By Jim Gilles and Valerie Milano

Rocky Palladino and Milano discussing his film at Outfest pool party

Los Angeles, CA (The Hollywood Times) 7/19/22 – On Saturday, July 16, at the Outfest LGBTQ+ was a screening of writer-director Rocky Palladino’s Phea (UK, 2022) – a modern take on the classic Orpheus myth.  It follows Phea, played by singer-songwriter Sherika Sherard, on a journey to find her lover over the course of one tumultuous day and night in London.  The film starts out with Phea singing and playing her guitar – “busking” – on the street near a London U-station. Like Orpheus with his lyre in the Greek legend, Phea is almost always attached to her guitar. She has a female lover Justine (played by Katarína Andrejcová), on whom she dotes. In many ways, Justine is also her muse and the source of inspiration for the lyrics she composes. The film is very much centered around Sherika Sherard, who started out as a street musician in London and was discovered by accident by film director Rocky Palladino. Sherika had no prior training as an actor but it was clear from the beginning that she embodies the character of Phea perfectly as the Orpheus-like figure in the story. The music in Phea consists of songs written and performed by Sherika Sherard, whose amazing voice draws the viewer into the film and her haunting songs.

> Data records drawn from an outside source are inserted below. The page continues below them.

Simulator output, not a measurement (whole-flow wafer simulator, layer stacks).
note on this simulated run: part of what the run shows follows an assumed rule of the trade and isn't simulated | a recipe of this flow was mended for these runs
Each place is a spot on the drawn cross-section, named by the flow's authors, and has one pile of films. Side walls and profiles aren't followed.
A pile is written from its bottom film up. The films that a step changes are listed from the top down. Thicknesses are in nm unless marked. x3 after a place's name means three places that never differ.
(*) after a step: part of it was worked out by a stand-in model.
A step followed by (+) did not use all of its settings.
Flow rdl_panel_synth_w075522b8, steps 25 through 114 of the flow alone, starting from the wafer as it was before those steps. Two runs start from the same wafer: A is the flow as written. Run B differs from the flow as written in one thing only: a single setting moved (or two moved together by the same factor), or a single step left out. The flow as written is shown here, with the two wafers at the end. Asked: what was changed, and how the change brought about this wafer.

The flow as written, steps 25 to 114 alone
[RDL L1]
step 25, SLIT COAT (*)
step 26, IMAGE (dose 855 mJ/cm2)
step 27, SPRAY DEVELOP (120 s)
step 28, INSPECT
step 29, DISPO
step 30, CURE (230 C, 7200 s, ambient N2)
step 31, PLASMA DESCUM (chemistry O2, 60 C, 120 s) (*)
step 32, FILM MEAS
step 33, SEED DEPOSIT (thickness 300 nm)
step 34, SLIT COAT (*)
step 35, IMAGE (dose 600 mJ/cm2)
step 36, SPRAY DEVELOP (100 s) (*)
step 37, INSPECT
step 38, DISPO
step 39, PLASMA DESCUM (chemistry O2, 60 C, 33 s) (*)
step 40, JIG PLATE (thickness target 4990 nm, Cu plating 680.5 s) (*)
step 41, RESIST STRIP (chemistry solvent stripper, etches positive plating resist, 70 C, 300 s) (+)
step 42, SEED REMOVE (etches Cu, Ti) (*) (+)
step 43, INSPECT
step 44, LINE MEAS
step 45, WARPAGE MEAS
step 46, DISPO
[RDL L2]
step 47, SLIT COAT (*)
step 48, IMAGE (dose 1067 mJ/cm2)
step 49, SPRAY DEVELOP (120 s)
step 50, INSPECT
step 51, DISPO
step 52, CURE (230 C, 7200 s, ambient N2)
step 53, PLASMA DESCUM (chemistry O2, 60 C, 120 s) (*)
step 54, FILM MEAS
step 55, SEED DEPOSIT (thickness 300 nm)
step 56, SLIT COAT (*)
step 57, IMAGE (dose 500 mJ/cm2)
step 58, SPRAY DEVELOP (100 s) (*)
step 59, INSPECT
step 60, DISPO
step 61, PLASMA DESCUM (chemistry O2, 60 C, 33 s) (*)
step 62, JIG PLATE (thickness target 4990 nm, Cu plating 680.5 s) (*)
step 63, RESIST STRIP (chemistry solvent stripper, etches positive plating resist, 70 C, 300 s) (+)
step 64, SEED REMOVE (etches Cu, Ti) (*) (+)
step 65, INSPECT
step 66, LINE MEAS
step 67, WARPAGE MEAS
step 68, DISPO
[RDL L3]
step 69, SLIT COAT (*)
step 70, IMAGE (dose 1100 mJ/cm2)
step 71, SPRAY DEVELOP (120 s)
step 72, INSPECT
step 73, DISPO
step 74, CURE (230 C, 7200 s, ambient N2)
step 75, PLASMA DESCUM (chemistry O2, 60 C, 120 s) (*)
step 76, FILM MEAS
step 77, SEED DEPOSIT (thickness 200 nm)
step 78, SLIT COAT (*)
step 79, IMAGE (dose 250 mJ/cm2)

Phea (Sherika Sherard) searching for her lost love Justine

We first see Phea furiously scribbling the beginnings of possible song lyrics on her notepad, seeking to find the right words. A little later, we see Phea performing in a small club and a thoroughly enraptured Justine sitting in the audience. It would seem that Phea won her heart with her songs. We soon find Phea and Justine together in Phea’s tiny South London apartment where they seem very much in love. However, there is something obviously bothering Justine that she cannot articulate. In summarizing the beginning of the film, the details here need a bit of a spoiler alert.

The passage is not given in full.